"Mary, Mother of Jesus" (1999) is an abysmal TV movie featuring a Linda Ronstadt look-alike as the Holy Mother of God, saying dumbed-down, made-for-TV, Bible-epic schlock like "Is this world mad? Where's God?" and, "Why the suffering? I beg you for an answer! How can I ease this suffering? What can I do?" Bale, with sandals and neck beard, gives his most generous, spiritual smile and pats the knee of a little Aramaic girl with Down syndrome in the first scene he's in. "He's nice," she lisps to her mom, pointing at the Christ.
Even in a schlock monster like this heap, Bale, consummate professional, gives it up. He is suffused with raw compassion. As Jesus, he is surprisingly wild: by turns broody, tortured, savage and ecstatic. He plays it more like a classic John the Baptist, so the John the Baptist had to overcompensate by screaming his entire performance like John Cleese with a loincloth full of scorpions. Carrying his cross to Golgotha, Bale is in suspiciously awesome shape for a desert-dwelling guy; he bares his blue-white teeth in anguish, straining his shining, bloody pectorals and ripped Nautilus obliques. All in all, Bale's Jesus was more a Warrior Christ of the Apocalypse than a peaceful Lamb of God, but he was the only saving grace in a movie that otherwise should have been flayed, skinned alive and crucified Mel Gibson-style.

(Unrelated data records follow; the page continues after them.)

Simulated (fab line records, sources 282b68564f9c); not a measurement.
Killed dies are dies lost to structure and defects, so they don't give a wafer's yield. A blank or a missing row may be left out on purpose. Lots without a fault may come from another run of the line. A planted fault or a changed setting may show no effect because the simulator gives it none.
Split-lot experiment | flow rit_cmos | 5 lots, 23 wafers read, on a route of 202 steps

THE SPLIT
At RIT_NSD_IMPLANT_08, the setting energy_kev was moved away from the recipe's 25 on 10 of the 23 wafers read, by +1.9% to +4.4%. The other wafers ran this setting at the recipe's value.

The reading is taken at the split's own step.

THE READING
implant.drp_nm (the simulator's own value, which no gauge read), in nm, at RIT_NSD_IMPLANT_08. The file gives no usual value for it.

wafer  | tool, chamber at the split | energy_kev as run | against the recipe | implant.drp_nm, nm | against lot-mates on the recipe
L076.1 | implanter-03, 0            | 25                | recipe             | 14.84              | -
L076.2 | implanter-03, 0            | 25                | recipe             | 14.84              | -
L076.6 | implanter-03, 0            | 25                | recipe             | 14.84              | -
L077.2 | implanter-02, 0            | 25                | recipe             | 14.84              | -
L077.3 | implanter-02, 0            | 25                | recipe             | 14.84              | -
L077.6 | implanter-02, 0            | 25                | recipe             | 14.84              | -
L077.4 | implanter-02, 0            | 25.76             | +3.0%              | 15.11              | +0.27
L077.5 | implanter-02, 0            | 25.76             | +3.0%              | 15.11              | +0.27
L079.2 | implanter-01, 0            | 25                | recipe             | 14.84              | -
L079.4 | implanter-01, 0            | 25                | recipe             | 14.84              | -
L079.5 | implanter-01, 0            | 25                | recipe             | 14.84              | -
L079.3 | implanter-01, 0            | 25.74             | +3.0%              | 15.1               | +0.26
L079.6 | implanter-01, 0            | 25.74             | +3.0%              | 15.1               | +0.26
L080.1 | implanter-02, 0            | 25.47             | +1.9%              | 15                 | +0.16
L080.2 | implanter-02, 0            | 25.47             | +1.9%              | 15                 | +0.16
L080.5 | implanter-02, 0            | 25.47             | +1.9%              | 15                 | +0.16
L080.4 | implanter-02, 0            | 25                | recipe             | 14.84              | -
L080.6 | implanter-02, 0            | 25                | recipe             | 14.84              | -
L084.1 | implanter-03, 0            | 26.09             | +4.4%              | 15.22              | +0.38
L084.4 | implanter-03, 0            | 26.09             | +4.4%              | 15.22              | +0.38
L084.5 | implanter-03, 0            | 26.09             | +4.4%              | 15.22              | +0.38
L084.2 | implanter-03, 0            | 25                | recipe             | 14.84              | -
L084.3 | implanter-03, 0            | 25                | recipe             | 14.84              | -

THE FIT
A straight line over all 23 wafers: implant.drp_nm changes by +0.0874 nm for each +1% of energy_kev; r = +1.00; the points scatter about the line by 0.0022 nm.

I think a lot of people probably didn't see "American Psycho" (2000) because the tedious and disgusting book it was based on suggested a dumb, bloody and stomach-churningly misogynistic film. The movie is an exponentially better piece of art, and Bale, as the Psycho, is world-slicing, laser perfection. Poetry. Riveting. A firebird. So perfect it kind of makes your stomach turn inside out watching him, like when you're watching a once-in-a-lifetime opera with a perfect cast; a rare convergence of talent at its apex and the ideal opportunity. This is a movie not to rent, but to own -- when I am Supreme Dictator, I will demand that all Americans watch it every Christmas morning.
For starters, he looks beyond incredible, like "Brad who?," gasp, rend your clothing and wail like an eighth-grade Bay City Rollers groupie incredible. Just from a Soloflex, gym-slut centerfold perspective, he is in Triple Crown racehorse condition. The best thing about that movie, though, is how incredibly funny he is. The scene in which he puts on a transparent raincoat and hacks a co-worker to death in his living room with a shiny ax while doing some very prissy interpretive tap dancing and giving an edge-free, Parade magazine-style fluff-piece oration on the Huey Lewis and the News song "It's Hip to Be Square" is, I think, one of the great comic scenes of the 20th century.
"I have to return some videos," he says, at three different points in the movie, and every time he says it, it rolls around slimy in his mouth like some foreign animal innard. If you can't appreciate Christian Bale after "American Psycho," well, I'm sorry, but you just can't have Christmas anymore.
"Reign of Fire" (2002) is a curiously dark, post-apocalyptic dragon movie in which Bale has a macho dick-unrolling contest with the hilariously heavy-handed Matthew McConaughey, who looks like Fidel Castro re-imagined as a tattooed bodybuilder by Tom of Finland. Bale has a rather scraggly, unbeautiful beard and a Cockney accent, and he retains the one rudder of sanity throughout a film where the director was clearly telling everyone to go for melodramatic, hair-tearing, chest-pounding hysteria -- McConaughey (who is supposed to be the cool guy), by comparison, ends up looking like he's acting in a gay Mexican soap opera.
In "Laurel Canyon" (2002) Bale puts on his uptight-white-guy face again as the beleaguered fiancé of Kate Beckinsale and the devoured son of the fabulously narcissistic Frances McDormand. He is tempted by the fruit of another, in this case a sultry Eastern European co-worker played by the ravishing and very underrated Natascha McElhone. There is a highly steamy conversation in the front seat of her car, which starts with Bale festooned with awful guilt for thinking impure thoughts about her:
"I think about you too, Sarah. A lot. Trust me."
"How do you think about me? Do you think about having sex with me?"
He is shocked. "[Gulp] Yuh."
"How?"
"How do I think about having sex with you?" (He is shocked, bemused, shocked again, blushing, thrilled, a little petrified.)
"Yeah. Do you think about me going down on you?"
The look in his eyes, here, is so turned-on, it looks like he might start to cry. But there's a whole lot more going on in his face, too:
In short, he went for some very complicated thinking and feeling when all he really had to do was look sort of vapidly present and give her a solid, open-mouthed kiss. But it gets better. McElhone delivers a Dietrich-worthy sex chat that would fog the windows of an Airbus, and Bale plays along more than willingly -- the scene is about 50 times sexier than 92 percent of all film scenes in which both actors are fully or partially naked, and worth the price of the DVD.